Reputation: 16987
I know this has been asked before but in my opinion there are still no answers that explain what is going on and don't happen to work for my case. I have a matlab v7.3 file that is structured like so,
---> rank <1x454 cell> ---> each element is <53x50 double>
f.mat
---> compare <1x454 cell> ---> each element is <53x50 double>
I hope this is straight forward enough. So what I am trying to do is read all 454 arrays with dimensions 53x54 from the cell array named 'rank', into a list of numpy arrays in python using the h5py library like so:
import h5py
with h5py.File("f.mat") as f:
data = [np.array(element) for element in f['rank']]
what I end up with is a list of arrays of HDF5 object references:
In [53]: data[0]
Out[53]: array([<HDF5 object reference>], dtype=object)
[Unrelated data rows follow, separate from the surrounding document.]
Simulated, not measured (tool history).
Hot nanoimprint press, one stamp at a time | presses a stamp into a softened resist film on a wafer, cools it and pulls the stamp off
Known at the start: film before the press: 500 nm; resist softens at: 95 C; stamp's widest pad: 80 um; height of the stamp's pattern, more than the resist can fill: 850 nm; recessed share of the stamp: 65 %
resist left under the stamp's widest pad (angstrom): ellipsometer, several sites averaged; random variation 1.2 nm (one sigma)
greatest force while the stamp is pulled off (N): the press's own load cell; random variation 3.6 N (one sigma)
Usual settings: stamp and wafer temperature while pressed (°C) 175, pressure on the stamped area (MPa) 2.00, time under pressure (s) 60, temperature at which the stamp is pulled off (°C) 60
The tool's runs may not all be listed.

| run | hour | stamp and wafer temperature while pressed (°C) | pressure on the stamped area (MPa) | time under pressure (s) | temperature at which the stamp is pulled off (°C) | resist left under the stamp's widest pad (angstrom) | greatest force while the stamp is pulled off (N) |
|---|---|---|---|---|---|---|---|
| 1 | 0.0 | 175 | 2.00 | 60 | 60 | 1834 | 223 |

What do I do with this / how do I get the list of arrays that I need?
Upvotes: 2
Views: 8378
Reputation: 534
Try mat73, works like charm.
pip install mat73
import mat73
data_dict = mat73.loadmat('train/digitStruct.mat')
Upvotes: 2
Reputation: 231385
Just by way of comparison, in Octave I created and wrote:
X = cell(1,10)
for i = 1:10
X{i}=ones(i,i)
end
save Xcell1 -hdf5 X
then in Python:
f=h5py.File('Xcell1','r')
grp=f['X']
grpv=grp['value']
X=list(grpv.items())
[x[1]['value'].value for x in X[:-1]] # list of those 10 arrays
X[-1][1].value # (10,1) the cell array shape
or in one line
X = [f['/X/value/_0{}/value'.format(i)].value for i in range(0,10)]
With a callback function that I wrote for https://stackoverflow.com/a/27699851/901925
The file can be viewed with:
f.visititems(callback)
producing:
name: X
type: b'cell'
name: X/value/_00
type: b'scalar'
1.0
name: X/value/_01
type: b'matrix'
[[ 1. 1.]
[ 1. 1.]]
name: X/value/_02
type: b'matrix'
[[ 1. 1. 1.]
[ 1. 1. 1.]
[ 1. 1. 1.]]
name: X/value/_03
...
dims: [10 1]
Upvotes: 1
Reputation: 16987
Well I found the solution to my problem. If anyone else has a better solution or can better explain I'd still like to hear it.
Basically, the <HDF5 object reference>
needed to be used to index the h5py file object to get the underlying array that is being referenced. After we are referring to the array that is needed, it has to be loaded to memory by indexing it with [:]
or any subset if only part of the array is required. Here is what I mean:
with h5py.File("f.mat") as f:
data = [f[element[0]][:] for element in f['rank']]
and the result:
In [79]: data[0].shape
Out[79]: (50L, 53L)
In [80]: data[0].dtype
Out[80]: dtype('float64')
Hope this helps anyone in the future. I think this is the most general solution I've seen so far.
Upvotes: 12